Sorry, not going to help you
I was sitting at the counter when a young man approached me. Upon asking him how I might render assistance to him that day, he responded that he was looking for a gag gift for a friend of his and might I be able to suggest something.
Bloody hell on a biscotti do I hate when customers ask me that question. You might think that it wouldn't be such a big deal. True, I am traditionally loathe to offer suggestions for entirely open, if not subjective, questions. As it happens, this is one of the customer inquiries kept in mind when I adopted this policy. For every one person who'd find a "Baby Jesus Butt-plug" to be hysterically amusing, there are a dozen who'd be mortally offended. I hesitate to contemplate the flood of vitriol and foamed spit that would be loosed by the release of a Mohammed masturbator. Humor is entirely too subjective to muck around with when you don't know a damned thing about the person involved.
Let me tell you, having someone storm in here, usually with some form of novelty clutched in their fist, in the vain hope of ridding themselves of the unexpected gift and getting some money back to buy something better suited to their tastes is rarely a pleasant experience. Embarrassment makes for very angry, very bitter individuals. All of whom want nothing more than someone to direct all that pent up emotion at.

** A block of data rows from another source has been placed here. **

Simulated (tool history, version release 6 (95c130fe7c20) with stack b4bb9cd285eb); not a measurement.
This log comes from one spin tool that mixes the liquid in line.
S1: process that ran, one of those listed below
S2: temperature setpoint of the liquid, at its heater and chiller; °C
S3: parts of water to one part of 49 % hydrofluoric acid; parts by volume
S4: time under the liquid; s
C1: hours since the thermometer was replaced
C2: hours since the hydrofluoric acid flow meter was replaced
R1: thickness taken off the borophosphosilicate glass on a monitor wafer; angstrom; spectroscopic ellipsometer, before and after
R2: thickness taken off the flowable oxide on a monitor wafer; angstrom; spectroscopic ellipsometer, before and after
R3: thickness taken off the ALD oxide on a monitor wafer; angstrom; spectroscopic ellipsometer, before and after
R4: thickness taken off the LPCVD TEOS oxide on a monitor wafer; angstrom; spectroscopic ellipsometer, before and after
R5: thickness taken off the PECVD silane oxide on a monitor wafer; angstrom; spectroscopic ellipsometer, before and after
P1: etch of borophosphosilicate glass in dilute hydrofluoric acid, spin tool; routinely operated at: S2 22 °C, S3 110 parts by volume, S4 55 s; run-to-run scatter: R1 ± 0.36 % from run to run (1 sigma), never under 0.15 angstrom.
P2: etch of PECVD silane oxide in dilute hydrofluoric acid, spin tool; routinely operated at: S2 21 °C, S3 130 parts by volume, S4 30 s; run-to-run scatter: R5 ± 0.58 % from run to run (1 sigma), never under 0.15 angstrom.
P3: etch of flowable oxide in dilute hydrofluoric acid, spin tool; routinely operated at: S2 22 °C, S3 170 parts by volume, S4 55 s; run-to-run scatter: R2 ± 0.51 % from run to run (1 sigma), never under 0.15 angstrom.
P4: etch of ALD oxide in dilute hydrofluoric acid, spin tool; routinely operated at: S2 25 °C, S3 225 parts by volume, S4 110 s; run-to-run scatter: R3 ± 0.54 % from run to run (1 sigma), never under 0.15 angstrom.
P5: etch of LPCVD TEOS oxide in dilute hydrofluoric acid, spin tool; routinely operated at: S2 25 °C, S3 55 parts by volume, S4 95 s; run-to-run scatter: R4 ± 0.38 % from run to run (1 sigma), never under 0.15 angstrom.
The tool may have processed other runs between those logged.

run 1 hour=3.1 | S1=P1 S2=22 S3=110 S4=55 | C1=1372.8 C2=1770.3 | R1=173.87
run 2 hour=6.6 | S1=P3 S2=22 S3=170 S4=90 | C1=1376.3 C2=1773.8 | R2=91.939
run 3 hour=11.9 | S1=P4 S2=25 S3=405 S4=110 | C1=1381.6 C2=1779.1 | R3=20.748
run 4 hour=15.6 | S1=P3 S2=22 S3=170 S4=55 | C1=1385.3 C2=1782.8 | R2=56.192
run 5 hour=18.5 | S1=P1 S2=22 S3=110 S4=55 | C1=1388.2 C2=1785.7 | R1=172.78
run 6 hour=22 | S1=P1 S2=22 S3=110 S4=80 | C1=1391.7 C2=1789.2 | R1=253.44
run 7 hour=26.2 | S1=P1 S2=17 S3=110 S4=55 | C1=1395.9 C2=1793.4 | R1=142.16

Generally what vexes me most about the people looking for a gag gift is that it's usually mean-spirited. They come in with the expectation of finding something outré or threatening to their intended target. Their snide attitudes aggravate me immediately. Forcing them to cast about for something that fits their internal agenda not only lays the whole "prank" at their feet, but I get a small measure of dark entertainment. If you've ever watched a red-neck's smirk falter and grow sickly because it's patently obvious they're the only one in the store who considers them in the least bit funny, but they're being treated to that insincere almost-acknowledgment that is almost universally larded upon toddlers gleefully reciting one of the oldest knock knock jokes known to man over and over again like it's the pinnacle of human wit and is just as funny in the twelfth encore in half as many minutes as it was the very first time.
The young would-be wag spent several minutes wandering the store before leaving empty handed in much lower spirits than he entered.
Oh, and just for the record I do think a "Pocket Prophet" would be a good seller. If someone decides to make them, I want my percentage.